Everything's bigger in Queens — at least in terms of bike infrastructure.
New York City's widest protected bike lane is approaching its final form on 31st Avenue in Astoria. The 1.1 mile "bike boulevard" reclaims public space from private automobiles and gives back to the majority of road users in the area — cyclists and pedestrians, long overdue for a safer street-level experience.
Streetsblog visited the bike boulevard last week. Here's what we observed:
The bike lane
The bike lane itself stretches 16 feet across, with two 8-foot lanes in each direction. Wide painted buffers separate the two-way bike lane from a parking lane that provides cyclists protection from car traffic.
Car traffic, meanwhile, is one-directional on the strip.

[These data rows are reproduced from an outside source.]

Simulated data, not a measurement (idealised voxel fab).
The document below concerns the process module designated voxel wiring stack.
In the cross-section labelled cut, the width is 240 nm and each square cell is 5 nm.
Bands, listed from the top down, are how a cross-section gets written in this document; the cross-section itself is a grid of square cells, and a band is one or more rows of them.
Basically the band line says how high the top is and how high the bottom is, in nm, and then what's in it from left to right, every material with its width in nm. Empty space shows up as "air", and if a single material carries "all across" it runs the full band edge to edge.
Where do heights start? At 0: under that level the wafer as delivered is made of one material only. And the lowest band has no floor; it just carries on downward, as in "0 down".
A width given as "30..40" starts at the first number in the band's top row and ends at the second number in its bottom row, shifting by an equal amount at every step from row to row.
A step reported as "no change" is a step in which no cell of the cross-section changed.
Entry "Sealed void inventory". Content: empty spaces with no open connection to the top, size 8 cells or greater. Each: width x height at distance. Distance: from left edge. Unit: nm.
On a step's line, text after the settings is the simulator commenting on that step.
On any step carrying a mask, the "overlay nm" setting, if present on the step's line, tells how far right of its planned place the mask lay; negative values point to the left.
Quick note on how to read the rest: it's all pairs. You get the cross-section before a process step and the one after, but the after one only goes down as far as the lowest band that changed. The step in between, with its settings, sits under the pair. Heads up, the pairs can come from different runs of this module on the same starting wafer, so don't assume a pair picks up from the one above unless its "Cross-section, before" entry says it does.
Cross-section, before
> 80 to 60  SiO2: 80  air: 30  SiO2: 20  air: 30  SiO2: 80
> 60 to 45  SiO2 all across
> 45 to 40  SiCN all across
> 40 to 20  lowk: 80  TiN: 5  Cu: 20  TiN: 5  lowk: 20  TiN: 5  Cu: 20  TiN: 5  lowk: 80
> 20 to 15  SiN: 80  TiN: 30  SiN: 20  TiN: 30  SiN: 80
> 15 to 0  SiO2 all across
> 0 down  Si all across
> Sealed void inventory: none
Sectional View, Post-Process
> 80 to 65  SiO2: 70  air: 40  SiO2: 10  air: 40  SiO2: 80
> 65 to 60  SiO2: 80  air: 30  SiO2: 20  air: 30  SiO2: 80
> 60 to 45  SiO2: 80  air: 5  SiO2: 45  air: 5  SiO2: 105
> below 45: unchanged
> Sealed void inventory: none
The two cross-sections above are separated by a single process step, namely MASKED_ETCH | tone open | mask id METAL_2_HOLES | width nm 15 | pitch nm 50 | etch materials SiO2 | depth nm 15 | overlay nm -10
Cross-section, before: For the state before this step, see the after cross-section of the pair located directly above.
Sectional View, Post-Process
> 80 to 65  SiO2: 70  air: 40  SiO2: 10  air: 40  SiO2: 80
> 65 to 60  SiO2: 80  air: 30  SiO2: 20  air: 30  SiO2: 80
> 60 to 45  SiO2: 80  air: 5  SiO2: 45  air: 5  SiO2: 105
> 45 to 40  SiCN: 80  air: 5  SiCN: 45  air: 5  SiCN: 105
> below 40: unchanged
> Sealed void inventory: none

At the intersection of 31st Avenue and Crescent Street intersection, the bike boulevard intersects with latter street's own two-lane protected bike lane. There, the Department of Transportation banned parking, raised the crosswalk and installed flexible bollards to maintain visibility and slow driver and cyclist turns.
The bike lane narrows to about 10 feet wide with each lane being 5 feet wide past Crescent Street, but it remains protected and two-way. The one-way car lane direction, however, switches to the other direction. This narrower width continues down to Vernon Boulevard, where 31st Avenue meets the East River.
Along the avenue, there are now bump-outs and medians to provide a safer pedestrian experience.
Novel design
One of the key things that makes this redesign so much safer for pedestrians and cyclists is that the DOT employed "modal filtering" to keep vehicular traffic light and slow on the avenue. By switching the direction of vehicular traffic every few blocks, DOT can prevent drivers from using the street for anything other than local access. That should keep vehicular traffic — and vehicular crashes — to a minimum, making the safer for pedestrians and cyclists.
When Streetsblog was on the scene, vehicular traffic was very light. Many of the cars and trucks we did see were picking up or dropping off at local businesses.

Beyond the tracks
East of 31st street, under the elevated subway tracks, the protected bike lane goes away and turns into a one-way shared car-and-bike lane in one direction and a painted, unprotected bike lane in the other. Pedestrian bulb-outs still line this intersection to provide safer, shorter crossing distances for people on foot.
Astoria's weekly weekend open street runs on 31st Avenue from 33rd Street to 35th Street — a hunk of the stretch of the street without any protected bike lane. The two-way protected bike lane resumes at 35th Street to Steinway Street.

Mopeds and other obstacles
The law prohibits moped from bike lanes, but Streetsblog spotted plenty in both directions of 31st Avenue's new cycling path.
One moped rider leaving the Fly E-Bike Astoria shop at 31st Avenue and 30th Street — which appeared mostly focused on mopeds — zipped down the hill at what appeared to be far more than 30 miles per hour, popping wheelies and swerving around cyclists.
Drivers blocked the bike at some locations. One FedEx truck sat for a good 10 minutes on the green-painted bike lane. Fortunately, cyclists could still squeeze by via the painted buffer — a perk of the bike lane's extra width.

Putting safety over car travel
Astoria, which has seen its share of road violence, as recent as last fall, a driver killed cyclist Amanda Servedio on 37th Avenue in October — adding urgency to any new protected bike infrastructure. On 31st Street, car crashes caused 14 severe injuries — to seven pedestrians, two cyclists and five motor vehicle occupants — and one cyclist death, according to NYPD data. That level of carnage puts the strip in the top 10 percent most dangerous Queens streets.
A 2023 survey by DOT found that only 11 percent of trips done in Astoria were by car, while 34 percent were by bike and 53 percent by foot. The bike boulevard design repurposes space for the majority of those road users, but it hasn't been without controversy. Members of the nearly 33,000-person Facebook page AstoriaCentric routinely post in support of and opposition to the redesign.
During the planning process DOT took comments from residents on the most problematic intersections, which the agency aggregated into a PDF. At many of these highlighted intersections along 31st Avenue, the agency installed some sort of barrier or paints to encourage, and in some cases force, drivers to take safer turns.